Fighting, arguably the most instinctive feature programmed into the human reflex system, has made a recent comeback into mainstream society in the form of a television documentary series aptly named ‘Fight Quest.’
Back when our ancestors skinned wooly mammoths for loincloths and used stones to spark fires, fighting was a way to protect territory and to demonstrate who the most qualified male was to lead the pack. Once laws and civilized communities spawned, the urge to fight soon signaled immaturity and barbarianism.
The rise in popularity of the Gracie family’s ‘Ultimate Fighting Championship’ allowed fighting to leak its way back into mainstream society and gave rise to National Geographic’s ‘Fight Science,’ The History Channel’s Human Weapon and the Discovery Channel’s ‘Fight Quest.’
While ‘Fight Science’ utilizes the scientific method to determine which martial arts are more deadly, and ‘Human Weapon’ focuses on the history and roots of the arts, ‘Fight Quest’ holds its own by illustrating the process through which fighters are made.
Airing on the Discovery Channel, the show shadows Doug Anderson and Jimmy Smith around the globe as they attempt to reach a proficient level at arts they encounter, including Kung Fu, Karate, Krav-Maga and Brazilian Jiu-Jitsu.
Fight Quest unveiled itself in December 2007 to eager viewers with the discipline of Kung Fu.
Each episode follows a routine formula. First, the show opens with an introduction to the art (Kung Fu in this case) with a montage of exciting clips to hook viewers. Second, viewers see a staged Kung Fu fight between experienced practitioners to get the adrenaline flowing. The audience is then introduced to the masters who will be teaching the hosts.
What makes ‘Fight Quest’ different from ‘Human Weapon’ is that the hosts, Doug and Jimmy, are split up and undergo different training regiments with different masters.
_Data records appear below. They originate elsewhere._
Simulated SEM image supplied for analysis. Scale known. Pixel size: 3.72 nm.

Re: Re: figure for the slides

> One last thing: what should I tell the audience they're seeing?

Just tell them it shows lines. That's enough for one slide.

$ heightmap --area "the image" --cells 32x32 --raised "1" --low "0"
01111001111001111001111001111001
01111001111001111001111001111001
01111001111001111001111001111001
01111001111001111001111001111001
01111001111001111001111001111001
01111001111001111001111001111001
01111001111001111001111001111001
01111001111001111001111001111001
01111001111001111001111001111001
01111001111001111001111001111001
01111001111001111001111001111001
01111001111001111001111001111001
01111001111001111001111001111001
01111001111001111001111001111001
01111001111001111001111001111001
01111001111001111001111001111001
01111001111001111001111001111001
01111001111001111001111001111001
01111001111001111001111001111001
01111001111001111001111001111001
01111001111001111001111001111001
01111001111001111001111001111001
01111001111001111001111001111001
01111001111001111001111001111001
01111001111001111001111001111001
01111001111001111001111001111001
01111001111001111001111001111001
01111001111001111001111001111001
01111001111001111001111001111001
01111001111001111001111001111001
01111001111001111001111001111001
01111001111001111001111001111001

Once the training begins, viewers are given the hosts’ points of view in asides. One will start to notice that each host has his defining characteristic.
Doug, an Iraq veteran and amateur mixed martial artist, who is perseverant and eager to fight, complains about his master’s ‘sadism.’ It’s not hard to see why he always says, ‘I’m definitely convinced that [this master] is the most sadistic person I’ve ever met.’
His master often commands him to perform tasks that even fear would be scared of. In the Kung Fu (Chinese art) episode, Doug had to break bricks with an open palm strike. In the Krav-Maga (Israeli Defense Forces fighting system) episode, Doug fought five fresh opponents one at a time consecutively. The most memorable was when he stood in as a human punching bag during the Karate (Japanese martial art) episode.
Jimmy, a former math teacher and holder of a 6-1 Mixed Martial Arts record, almost always take his pain threshold beyond the limit. In the Savate (French art) episode, Jimmy took a hard kick to the liver area, which feels like a wave dragging you down to the ocean floor then scraping you on the coral reefs below.
In Krav-Maga, Jimmy took repeated low kicks to the back of the leg and thigh, an area with a high concentration of sensitive nerves.
In both instances, Jimmy yelled as if he knew how a dog felt like to be neutered and in both sessions, his instructors told him to endure it.
Not only do the over-the-top training tactics boost television ratings, but they also serve the purpose of preparing the mind of a warrior for an actual fight. As Doug states in the Karate episode, ‘The only thing anyone is scared of in a fight is taking the hits, so when we spar with bare-knuckles, you’re used to taking the hits and the fear is no longer a factor.’
After training is complete, both hosts, as a rite of passage, are required to fight a seasoned veteran of the chosen art. Understandably, Doug and Jimmy rarely ever win, but it is entertaining to watch them try every single time.
The show targets primarily an audience that has no background in martial arts whatsoever and is informative for those who do practice some fighting discipline.
As a practitioner of Brazilian Jiu-Jitsu, Krav-Maga and some Taekwondo, I enjoy comparing different styles to see which I would like to learn next. It is also beneficial to see differences in spiritual doctrines, training routines and the practicalities of each art.
I can also testify that the show, although staged somewhat in order to get the right shots and angles, is legitimate in its portrayal of the amounts of effort, patience and endurance that goes into each art.